First off there was…
I liked the part Nobu, part Ping Pong look of the place and that’s not surprising, seeing as it is the latest venture of the man who respectively brought and set up both chains to/in London. The Japanese/Peruvian fusion cuisine (really known as Nikkei cuisine and massively popular in Tokyo) isn’t new to London but CM brings an edgy and fresh approach, without any pretentiousness, and that makes for a good dining experience. Expect suitably tangy ceviches, juicy padron peppers and Yuzu chilli vegetable ensembles, like the vegetales picantes plancha.
My recommendation for you fishy lot out there, is the Bacalao negro aji miso – black cod in yello chilli miso. It beautifully melted in the mouth with a good kick of spice that left me fondly smiling but didn’t blow my head off.
There’s some impressive Aburi Sushi, which is brought to the table and flame grilled in front of your very intrigued eyes. Try the Concha Crema Picante (spicy scallop) and the Nasu Miso Aburi (aubergine).
Unfortunately we didn’t have time or space in our well-filled bellies to check out desserts but what we did have was yum enough. Not sure quite what to make of the in-your-face graffiti murals and the glow in the dark toilets, they seem to take away from rather than add to the sincerity of the food but that’s my personal opinion. I’m more Dali than street art.
Hugely anticipated and thankfully not at all over-inflated. Mr Atherton has done well and the space will blow you away upon entry. It’s vast, banking hall huge, ornate and very hip at the same time – an eclectic balance to pull off. You are in London but you feel like you are in New York, said my fellow diner and she’d know.
You are almost full just breathing in the busyness of it all and then comes the stand-out food. Scallop ceviche came with an unusual twist of jalapeño and baby gem lettuce but worked well. Our only complaint was of too little dressing but otherwise it provided fresh clean flavours. Crispy Romney Marsh lamb breast with pumpkin and pecorino fregola melted in the mouth releasing beautiful juices and a nice crunch from the marrow crumble. And that was just for starters.
Pan braised Atlantic halibut, accompanied by squid ink risotto, crispy baby squid and rainbow chard worked fabulously well. I’m not a huge fan of fish/pasta combinations, which usually belong on a kids menu in my opinion but here the creamy almost liquorice squid ink risotto provided a refreshing contrast from which the fish stood out. Both friends were drawn in by the highland venison which came with picked cabbage, carrot and fondant potato. Again, well executed and visually enticing.
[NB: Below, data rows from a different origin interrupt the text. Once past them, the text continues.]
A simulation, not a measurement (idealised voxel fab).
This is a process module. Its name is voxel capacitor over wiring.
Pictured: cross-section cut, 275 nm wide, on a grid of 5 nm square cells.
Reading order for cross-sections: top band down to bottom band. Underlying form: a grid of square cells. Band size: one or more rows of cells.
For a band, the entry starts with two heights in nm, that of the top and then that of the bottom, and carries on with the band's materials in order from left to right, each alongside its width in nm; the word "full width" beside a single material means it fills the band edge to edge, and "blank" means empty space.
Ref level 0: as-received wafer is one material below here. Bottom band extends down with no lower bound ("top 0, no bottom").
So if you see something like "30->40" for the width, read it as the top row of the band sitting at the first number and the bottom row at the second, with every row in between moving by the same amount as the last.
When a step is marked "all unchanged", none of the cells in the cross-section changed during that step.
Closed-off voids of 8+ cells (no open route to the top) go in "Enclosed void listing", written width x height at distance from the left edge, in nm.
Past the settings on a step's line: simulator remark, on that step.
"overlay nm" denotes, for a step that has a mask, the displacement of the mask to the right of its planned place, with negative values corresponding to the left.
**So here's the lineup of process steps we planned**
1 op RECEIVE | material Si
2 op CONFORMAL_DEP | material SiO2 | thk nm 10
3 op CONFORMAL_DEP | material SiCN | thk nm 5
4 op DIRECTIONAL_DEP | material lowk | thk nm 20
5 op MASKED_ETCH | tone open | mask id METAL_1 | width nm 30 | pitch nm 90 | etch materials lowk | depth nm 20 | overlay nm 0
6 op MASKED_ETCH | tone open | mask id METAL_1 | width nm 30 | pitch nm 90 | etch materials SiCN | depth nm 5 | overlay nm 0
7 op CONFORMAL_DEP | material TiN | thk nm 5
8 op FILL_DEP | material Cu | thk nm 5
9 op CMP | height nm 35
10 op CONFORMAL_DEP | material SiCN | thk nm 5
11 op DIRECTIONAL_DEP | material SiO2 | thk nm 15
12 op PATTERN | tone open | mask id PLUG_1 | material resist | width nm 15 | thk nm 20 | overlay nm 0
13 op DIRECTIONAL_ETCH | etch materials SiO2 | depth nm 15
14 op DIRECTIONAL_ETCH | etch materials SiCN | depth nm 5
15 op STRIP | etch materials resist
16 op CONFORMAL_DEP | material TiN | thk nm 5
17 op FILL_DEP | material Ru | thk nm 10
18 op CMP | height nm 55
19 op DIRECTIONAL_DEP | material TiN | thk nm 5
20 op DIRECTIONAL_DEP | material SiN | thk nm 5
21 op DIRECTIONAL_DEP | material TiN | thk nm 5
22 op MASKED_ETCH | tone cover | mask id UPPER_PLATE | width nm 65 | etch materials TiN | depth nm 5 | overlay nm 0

Mouthwatering starters and mains, together with a deep fruity Malbec – I was in food heaven but I couldn’t stop there. Though near bursting, I had to sample the desserts, as did my friends and we opted for the warm cinnamon doughnut (70% chocolate ganache and almond sorbet), toasted coconut creme brûlée (pineapple, coconut and Malibu sorbet) and a caramel apple and calvados eclair (Devon cream and salted caramel ice cream). All three hit the spot and were almost perfection, except that we all found the marzipan-like almond sorbet a little cloying. Nit-picking I know.
The night didn’t end there and after a jubilant meal there was further merriment to be had in the exclusive punch room (which if you get past the admittedly arduous email-only guest list/invitation process) is really worth a visit. As drinking den’s go it’s fabulously kitted out, has an exciting drinks menu (those punch bowls seem endless!) and comes with attentive service.
Go…go now before I have to fight you for a reservation!
So there we were, hubby and I plodding along our usual local walk along the river with bubba in tow, towards Borough market when we saw this new cafe opening up and holding a soft launch weekend with FREE food. It didn’t take us long to sign up and back we went the next day for our Sunday brunch. Apparently Bill’s cafe is a chain but I’d never heard of it (being loyal to my beloved Pret a Manger). Both the staff and atmosphere were warm and welcoming and the menu has several brunch favourites and some heart warming all day dishes too.
We tested out the eggs florentine, veggie breakfast, and the blueberry pancakes from the kids menu and all three were delish! Hollandaise could have been a little sharper but otherwise pretty good weekend grub and they love kids, so if you’ve got em’, take em’. Definitely worth a try especially if you are bored of the usual visits to Browns or All Bar One. The fresh juices will also wake up your sleepy head.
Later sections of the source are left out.